A snippet of pillow talk for your reading pleasure…

Him: Get the lube.

Me: Where is it? (searching under bed, under bedside table, wondering where it got kicked in the throes of passion)

Him: I haven’t had it by myself.

Me: Sure.

Him: I don’t know where it is.

Me: Did we leave it at the coast?

Him: Eww. That’s really not what the cleaning crew wants to find.

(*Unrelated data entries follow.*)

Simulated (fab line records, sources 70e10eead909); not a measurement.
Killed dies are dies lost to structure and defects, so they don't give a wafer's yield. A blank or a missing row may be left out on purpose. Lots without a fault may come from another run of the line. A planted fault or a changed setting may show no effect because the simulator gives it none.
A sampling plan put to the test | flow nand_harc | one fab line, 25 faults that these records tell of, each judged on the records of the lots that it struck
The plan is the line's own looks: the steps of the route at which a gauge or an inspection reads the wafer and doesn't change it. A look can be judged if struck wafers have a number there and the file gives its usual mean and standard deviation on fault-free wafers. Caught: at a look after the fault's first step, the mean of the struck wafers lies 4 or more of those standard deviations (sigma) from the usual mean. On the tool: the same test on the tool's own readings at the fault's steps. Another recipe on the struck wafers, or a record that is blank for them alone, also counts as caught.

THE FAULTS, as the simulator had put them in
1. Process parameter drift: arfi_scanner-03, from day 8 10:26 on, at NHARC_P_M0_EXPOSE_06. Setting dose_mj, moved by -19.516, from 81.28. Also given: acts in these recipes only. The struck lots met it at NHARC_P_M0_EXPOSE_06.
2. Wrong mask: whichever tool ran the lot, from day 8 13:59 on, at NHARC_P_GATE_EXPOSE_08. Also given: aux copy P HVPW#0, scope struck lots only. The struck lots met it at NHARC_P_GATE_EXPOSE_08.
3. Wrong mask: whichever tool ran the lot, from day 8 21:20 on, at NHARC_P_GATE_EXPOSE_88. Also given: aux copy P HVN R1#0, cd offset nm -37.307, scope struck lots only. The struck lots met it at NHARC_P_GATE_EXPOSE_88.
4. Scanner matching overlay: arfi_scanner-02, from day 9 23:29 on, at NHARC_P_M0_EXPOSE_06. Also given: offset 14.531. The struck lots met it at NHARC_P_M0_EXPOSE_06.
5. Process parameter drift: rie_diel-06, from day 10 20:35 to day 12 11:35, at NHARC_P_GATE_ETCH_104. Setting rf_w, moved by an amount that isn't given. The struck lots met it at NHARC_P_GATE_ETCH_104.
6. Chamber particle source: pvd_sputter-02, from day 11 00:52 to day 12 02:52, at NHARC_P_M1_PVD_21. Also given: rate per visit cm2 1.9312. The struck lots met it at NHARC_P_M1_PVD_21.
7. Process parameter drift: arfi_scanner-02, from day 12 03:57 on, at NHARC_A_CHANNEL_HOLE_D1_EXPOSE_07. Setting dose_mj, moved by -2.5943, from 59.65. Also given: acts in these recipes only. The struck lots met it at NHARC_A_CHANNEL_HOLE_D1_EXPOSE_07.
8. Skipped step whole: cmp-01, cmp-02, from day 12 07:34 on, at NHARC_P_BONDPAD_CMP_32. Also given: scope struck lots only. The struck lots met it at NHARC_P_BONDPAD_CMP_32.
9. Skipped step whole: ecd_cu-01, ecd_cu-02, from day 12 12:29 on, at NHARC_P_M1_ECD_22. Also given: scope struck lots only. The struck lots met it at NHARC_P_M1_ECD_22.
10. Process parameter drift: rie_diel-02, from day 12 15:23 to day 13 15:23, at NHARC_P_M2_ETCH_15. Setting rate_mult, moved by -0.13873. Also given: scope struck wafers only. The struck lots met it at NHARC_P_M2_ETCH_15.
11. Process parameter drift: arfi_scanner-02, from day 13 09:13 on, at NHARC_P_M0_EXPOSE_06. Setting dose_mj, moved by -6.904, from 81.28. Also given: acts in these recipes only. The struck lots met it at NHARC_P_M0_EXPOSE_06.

Me: I think we did. I can’t find it.

Later…

Me: We really need new lube. It’s your turn to stroll nonchalantly down the grocery store aisle with KY in your hand. Your turn!

Him: I’m on it.

A snippet of mobile phone conversation yesterday…

::ring! ring!::

Him: H’LOOO?

Me: Did you get the lube?

Him: Huh? Am I on the Loop?

Me: Lube. Luuu-buh.

Him: Loop? Oh, LUBE!!!!

Me: Where are you, that you just hollered out LUBE at the top of your lungs?

Him: Hah. At the convenience store.

Me: Great. Do we know anybody there? WHAT’S THAT? YOU NEED LUBE? FOR YOUR DRY VAGINA? ARE YOU CURRENTLY EXPERIENCING VAGINAL DRYNESS? YOU NEED LUBE?

Him: You’re a very funny lady.

Me: INDUSTRIAL STRENGTH, OR CHERRY FLAVORED? WHAT WORKS BEST ON A DRY VAGINA?

Him: You’re very funny. LUBE!

Me: SO DID YOU GET US SOME MORE LUBE FOR MY DRY VAGINA?

Him: You can bet your ass I’m going to.


This was waiting for me in the bathroom when I woke up this morning, as if the lube bunny had visited

And I leave you with a shining example of my flair for the inappropriate…

Fishing Tournament Steering Committee Member 1 (FTSCM1): We need to keep the tournament small for now. It needs to be small, with the rules very strictly adhered to…make sure weigh-in is observed, and just keep it tight.

FTSCM2: Small, clean and tight.

Me (very studiously taking notes): Small, clean and tight. Like me!